The couple on the next table wanted to eat their meal in peace and gave their little daughter a tablet. The electronic babysitter had done its job excellently: The child became glued to the cartoon and stared at the screen, hypnotized.
I smiled when I remembered how my older daughter in such cases would have been given a book, my younger, a decade later, already a portable DVD player.
While the waiter was settling the bill, I stared at the video the child was watching under the YouTube logo. Brightly colored characters bumped against each other and a cacophony of voices screamed away. As I was leaving, I tried to sneak another glance to determine the title of the clip, but it seemed to be just a string of the most popular Google keywords.
I began inquiring and found an excellent article written by James Bridle about the world of YouTube, which we adults don’t come into contact with at all, but children are constantly exposed to. They have plenty of time and, most of all can watch the same clip ad infinitum.
The rules of the game for creators are simple: clicks have replaced the editors, curators, and accountants. Clicks are popularity equal quality equal money. It’s simple for the viewer too: you don’t pay, so you don’t expect much,
Results in children’s offering are predictable. With animation a slow and time-consuming process and children lacking the experience with which they could compare quality, anything goes. Randomly shuffled parts of pirated cartoons, robot voice shouting out random words over random images and so on. The titles are merely strings of keywords without making any real sense, just as the products themselves. It all looks as if a program randomly picks the pieces and glues them together.
Just as you think that you have come across some intolerable and therefore obscure nonsense, you spot the number of views: 155,596,549.
The first problem is the undoubted violence of this insufferable crap – to attract the child’s attention, everything is exaggerated, loud, characters merely bumping into each other. Their heads and legs fall off and they stick themselves back in place and so on forever.
*
Our brain is made for stories and the quality of our psychological state is measured by how in balance our story is with reality and how well its individual parts fit together.
In its first five years of development, the child’s brain is a sponge which absorbs everything it can from the environment. This is how customs, habits, social norms, culture as a whole (in an anthropological sense) are passed on.
I was a child which nobody really paid much attention to. I spent hours sitting in a corner looking at the comics and although I could not read, I would follow the pictures and create my own story.
Sometimes I missed the point, sometimes I guessed it – the essence is in the fact that I had access to a structured story which had a beginning and an end, fragments which formed a whole.
If I was now left alone for a few years with access to YouTube instead, I would be bombarded with fragments but could never be able to compose them into a whole.

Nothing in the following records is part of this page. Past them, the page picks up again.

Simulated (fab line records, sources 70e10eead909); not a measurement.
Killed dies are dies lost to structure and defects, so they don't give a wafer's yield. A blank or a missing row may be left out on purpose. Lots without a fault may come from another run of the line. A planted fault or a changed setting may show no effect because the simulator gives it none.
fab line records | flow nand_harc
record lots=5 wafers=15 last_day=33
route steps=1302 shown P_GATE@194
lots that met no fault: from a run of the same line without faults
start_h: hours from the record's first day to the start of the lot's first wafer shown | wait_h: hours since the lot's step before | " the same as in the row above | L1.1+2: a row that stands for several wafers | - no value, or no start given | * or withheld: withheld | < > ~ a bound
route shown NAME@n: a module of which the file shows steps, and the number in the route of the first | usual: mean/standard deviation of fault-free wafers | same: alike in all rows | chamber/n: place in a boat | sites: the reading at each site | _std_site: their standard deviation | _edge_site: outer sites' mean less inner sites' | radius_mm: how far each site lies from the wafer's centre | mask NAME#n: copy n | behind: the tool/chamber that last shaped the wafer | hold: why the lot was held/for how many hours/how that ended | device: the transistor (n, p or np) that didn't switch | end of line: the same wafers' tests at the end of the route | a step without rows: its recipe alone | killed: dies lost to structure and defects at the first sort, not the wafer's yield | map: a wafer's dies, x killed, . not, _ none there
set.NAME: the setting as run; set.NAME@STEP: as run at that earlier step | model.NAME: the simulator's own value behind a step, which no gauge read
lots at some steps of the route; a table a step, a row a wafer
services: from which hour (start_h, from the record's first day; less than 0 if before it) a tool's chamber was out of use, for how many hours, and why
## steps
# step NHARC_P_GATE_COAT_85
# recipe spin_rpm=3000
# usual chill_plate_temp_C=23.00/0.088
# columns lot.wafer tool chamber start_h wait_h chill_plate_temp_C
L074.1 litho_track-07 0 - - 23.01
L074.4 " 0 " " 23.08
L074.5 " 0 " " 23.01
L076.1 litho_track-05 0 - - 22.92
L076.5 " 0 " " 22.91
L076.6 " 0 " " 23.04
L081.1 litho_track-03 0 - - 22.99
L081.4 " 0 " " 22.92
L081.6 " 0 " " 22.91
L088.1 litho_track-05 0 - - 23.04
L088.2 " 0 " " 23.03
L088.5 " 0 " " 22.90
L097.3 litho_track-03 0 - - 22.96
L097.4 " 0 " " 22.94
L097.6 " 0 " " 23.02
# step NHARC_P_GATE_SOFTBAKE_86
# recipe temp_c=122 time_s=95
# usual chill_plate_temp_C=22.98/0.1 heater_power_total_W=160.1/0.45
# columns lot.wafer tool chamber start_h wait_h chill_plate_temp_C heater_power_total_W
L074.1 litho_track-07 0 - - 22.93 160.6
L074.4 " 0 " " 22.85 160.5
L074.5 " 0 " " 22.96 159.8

Because there is no whole, no meaning, anymore.
At this moment, millions of children are staring at a nonsensical screen. It thunders and it screams, to attract their hearing, it moves and flashes to catch their eye. They are being fed huge volumes of mind food without a single calorie of the sense.
You can read many articles about children exposed to video violence and the complaints of concerned parents. I feel that the exposure to chance impulses is even worse. The brain is created for unraveling rules and if it is unable to set them, it scatters into paranoia and conspiracy theories.
Many people are concerned about the moment artificial intelligence will prevail over human intelligence and imagine scenes from the films about the Terminator. It is likely, however, that the real damage to humankind will come from an entirely different direction, silently and innocently – for does a child who is exposed to computer-generated content grow up as a human or a computer?
Nobody knows what will happen with children who have no narrators of stories but are fed computer trash. Will they, as adults, fall into depression? Will they only find meaning in nihilism? Will everything for them be a conspiracy? Will they be the ideal consumers with zero attentiveness? The greatest cultural experiment in the history of the humankind is just going on without anyone noticing it.
They used to think that monkey hitting keys at random for an infinite amount of time would almost surely type the complete works of William Shakespeare. In reality, YouTube storytelling for young children has come up with a tale told by an idiot, full of sound and fury, signifying nothing.